You get a real sense of how profoundly intimidating it must have been to be in the presence of these two, so much so that it begins to serve the film’s detriment.
The central story is about two young newlyweds, Fred and Rose Nemser, who come to live with Jackson and Hyman to serve as mentees and also help with the housework. Played by Logan Lerman (who covered similar territory in James Schamus’ criminally under-viewed Philip Roth adaptation Indignation) and Australian actor Odessa Young, the pair are simply no match for the opposite numbers. At times the film can feel like watching a chess match where one side is all queens and the other nothing but pawns.
But like the audience, Fred and Rose end up getting swept away by the erotic and intellectual force that Decker creates around her two leads. Even while we spend an inordinate amount of time trapped inside Jackson and Hyman’s book and dust-filled house, the film is never stagnant. Instead, it vibrates with all sorts of different energy, turning on a dime from sexy to scary to biting in its commentary on the place of women in society as Shirley and Rose begin to investigate the disappearance of a female student years earlier.

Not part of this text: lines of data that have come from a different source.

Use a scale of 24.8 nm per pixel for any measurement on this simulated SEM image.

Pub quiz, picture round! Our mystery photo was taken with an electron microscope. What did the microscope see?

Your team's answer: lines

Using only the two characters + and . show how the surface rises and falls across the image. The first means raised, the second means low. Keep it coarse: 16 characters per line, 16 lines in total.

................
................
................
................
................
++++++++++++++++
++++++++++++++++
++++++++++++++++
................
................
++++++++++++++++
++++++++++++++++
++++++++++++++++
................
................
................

There is an immediacy to the film so rare in period biopics and such a tactile physicality to its intellectual gymnastics. By the time Shirley draws to a close, you end up feeling pleasingly spent, like you just stayed up all night drinking a bottle of Canadian Club while discussing literary theory with a dear old confidant you hadn’t seen in years. Some friends just tire you out like that, and they are almost always the best kind.